So why do a bunch of typically grown men (and ladies too) participate in an old-fashioned hobby that originated with the likes of the Prussian Kriegspiel in the 19th century and H.G. Wells' Little Wars, written in 1913. Isn't such an activity out of vogue in today's sophisticated and electronic society?
There are many reasons. Personally, I have a passion for history. I daydreamed about fantastic adventures throughout history during those boring classes at school. I envisioned the pageantry and the glory of age-old armies of Caesar, Napoleon, and Frederick. I was introduced to history through old war movies, and I guess they just stuck. Waterloo in the early 1970's, as well as classics like The Bridge At Remagen, The Longest Day, and A Bridge Too Far stimulated my boyish imagination like nothing else. Coming from a military family, I was hooked at a very young age.
Still shot of Waterloo
Poster from A Bridge Too Far
It was only as I matured that I realized the true horror and brutality of warfare, which increased my admiration for past (and current) heroes and brilliant leaders even more. Wargaming, in a small way, makes me feel like I am a witness to the glory of battle (without the inherent dangers of dodging bullets and cannonballs, of course). Wargaming also complements my study of history; one truly understands more the science of warfare when viewed, in proper scale, on a three-dimensional table.
I am not typically creative in my everyday life ( I can barely draw stick figures), but when it comes to a wargaming table, I throw myself into the constructing of the terrain and the placing of beautifully painted figures. Wargaming in miniature is surely a creative release for me. I truly get satisfaction from seeing the finished product.

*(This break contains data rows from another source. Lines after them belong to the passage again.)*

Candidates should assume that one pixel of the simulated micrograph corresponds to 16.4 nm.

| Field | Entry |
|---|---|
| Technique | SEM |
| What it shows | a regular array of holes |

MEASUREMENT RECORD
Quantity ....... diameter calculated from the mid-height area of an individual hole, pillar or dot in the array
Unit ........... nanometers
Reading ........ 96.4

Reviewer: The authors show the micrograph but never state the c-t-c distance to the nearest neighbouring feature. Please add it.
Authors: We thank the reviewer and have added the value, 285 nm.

A beautiful table filled with colorful miniatures
And, of course there is the thrill of competition. For many wargamers, this competitive spirit is the primary reason for playing. Wargaming, either in miniature or with boardgaming, is atypical of a very upscale game of chess. To many, the feeling of victory when a plan comes together on a table is a psychological rush that can be addictive. Many wargames, whether historical or fantasy-inspired, are tailored for tournament competitions. One thing I've noticed is that younger wargamers are especially attracted to this competitive mindset.
Warhammer and 40K are especially designed for competitive tournament play
Fellowship with kindred spirits is yet another reason for wargaming. For many years, I thought I was alone in my passion for studying history, strategy, and tactics. It is an incredible feeling to socialize and share great beer, fun, and snacks (especially snacks...) with like-minded fellows who appreciate the same interests as you. Combining the time spent in fellowship with the ability to roll dice and play out history on a table is a very strong attraction to the hobby for many.
Genial fellows interested in flowing beer and clashing armies
The roll of the die is akin to gambling for some. The thrill of beating the odds, without the risk of losing all of your money, can be exhilarating. Who doesn't relish the moment when "boxcars" are rolled, and the opposing enemy unit routs as a result? Many of my fondest wargaming memories are of the times when I defeated Lady Luck and stunned my opponent with a extraordinary roll, courtesy of the dice gods.
My favorite roll !
In summary, there are many particular reasons to wargame. In my humble opinion, all of these reasons can be summed up in one primary category. Why do a majority of people participate in any hobby? Escape...... even for a short while, escape from our mundane, srress-filled lives is why we do it. Any hobby should fill the hobbyist with a sense of fun, without being judged by anyone else, including other hobbyists. Much as a model train enthusiast barricades himself in a basement to work on his hobby, wargamers do it essentially for the same reason. And what's wrong with that?